Kimi Raikkonen had to settle for the runners-up spot in the French Grand Prix on Sunday after a problem with the exhaust system on his Ferrari F2008 cost him time and dropped him behind his team-mate, Felipe Massa - the eventual victor.

Raikkonen, who started from pole, had been looking in control in the first half of the race and was looking strong until lap 37 when Massa closed the gap to just 1.7 seconds. TV cameras subsequently picked up a component flapping around at the rear of the car, and on lap 39 the Finn had to concede P1 and nurse his way to the chequered flag.

Kimi eventually finished almost 18 seconds off Massa and around 10 seconds up on Jarno Trulli, Heikki Kovalainen and Robert Kubica, who were squabbling over third, fourth and fifth.

"Obviously I am a bit disappointed because I had hoped to win," said the reigning world champion. "Unfortunately, the right exhaust pipe broke just before half-distance and the engine lost a lot of power, especially on the straight after the slow corners. After a few laps, the situation seemed better, but towards the end of the race, I ran the risk of stopping.

"This sort of thing can happen in racing and I have to try and look on the bright side: eight points are still a good amount and the one-two finish is a great result for the team. Luckily, I had built up quite a good lead in the first part thanks to a car that was really very competitive.

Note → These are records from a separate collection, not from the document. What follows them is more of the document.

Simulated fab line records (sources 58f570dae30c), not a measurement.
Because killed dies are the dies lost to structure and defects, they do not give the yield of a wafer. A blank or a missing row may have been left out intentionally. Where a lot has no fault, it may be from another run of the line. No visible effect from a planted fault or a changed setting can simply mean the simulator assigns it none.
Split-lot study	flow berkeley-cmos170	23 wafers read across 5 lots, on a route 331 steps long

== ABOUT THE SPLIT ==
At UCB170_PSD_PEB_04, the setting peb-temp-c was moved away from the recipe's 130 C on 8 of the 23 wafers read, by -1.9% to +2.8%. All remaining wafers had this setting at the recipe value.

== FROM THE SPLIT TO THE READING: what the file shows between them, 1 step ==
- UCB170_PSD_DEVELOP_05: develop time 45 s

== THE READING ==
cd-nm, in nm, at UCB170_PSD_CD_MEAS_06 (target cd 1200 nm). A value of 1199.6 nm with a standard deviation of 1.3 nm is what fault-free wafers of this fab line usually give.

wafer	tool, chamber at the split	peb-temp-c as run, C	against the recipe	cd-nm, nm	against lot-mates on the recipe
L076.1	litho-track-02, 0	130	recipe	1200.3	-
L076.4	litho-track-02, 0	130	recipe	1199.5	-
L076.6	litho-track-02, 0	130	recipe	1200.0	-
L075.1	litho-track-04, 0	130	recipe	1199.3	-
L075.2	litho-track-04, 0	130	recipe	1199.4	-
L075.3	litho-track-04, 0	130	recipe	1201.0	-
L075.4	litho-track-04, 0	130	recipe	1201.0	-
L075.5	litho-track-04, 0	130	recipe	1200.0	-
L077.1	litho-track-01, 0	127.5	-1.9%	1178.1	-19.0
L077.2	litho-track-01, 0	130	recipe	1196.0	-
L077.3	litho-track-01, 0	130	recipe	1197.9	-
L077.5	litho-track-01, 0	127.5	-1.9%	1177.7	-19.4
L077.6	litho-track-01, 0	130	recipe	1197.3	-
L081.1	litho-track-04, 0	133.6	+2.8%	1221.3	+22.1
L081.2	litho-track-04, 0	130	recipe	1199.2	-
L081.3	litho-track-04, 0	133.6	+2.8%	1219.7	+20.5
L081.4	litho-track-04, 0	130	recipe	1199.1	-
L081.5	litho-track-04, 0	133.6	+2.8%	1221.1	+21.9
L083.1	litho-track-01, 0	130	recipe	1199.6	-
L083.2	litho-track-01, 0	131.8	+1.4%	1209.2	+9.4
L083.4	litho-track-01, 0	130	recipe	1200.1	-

"The F2008 is definitely very strong because usually, when you have this sort of problem, retirement is almost inevitable. There is still a long way to go in the championship. I am in a better position than I was at this stage last year: let's see what I can do in the next part of the series."

Ferrari team boss Stefano Domenicali meanwhile was apologetic for the problem that hampered Raikkonen's bid and added that they will now need to check the engine ahead of the British Grand Prix in two weeks time.

"We had started with the aim of securing the double and we managed it, despite the exhaust problem that put Kimi's race in danger around lap 35," he continued. "It proves we have all the potential to do very well, but it also confirms that we cannot allow ourselves not to be perfect in every detail, especially on the reliability front.

"I am very sorry for Kimi, who was going really well today and did a really good job to get the car to the line in these conditions. Now we will have to check on the condition of the engine on his car and evaluate what should be done for the race at Silverstone."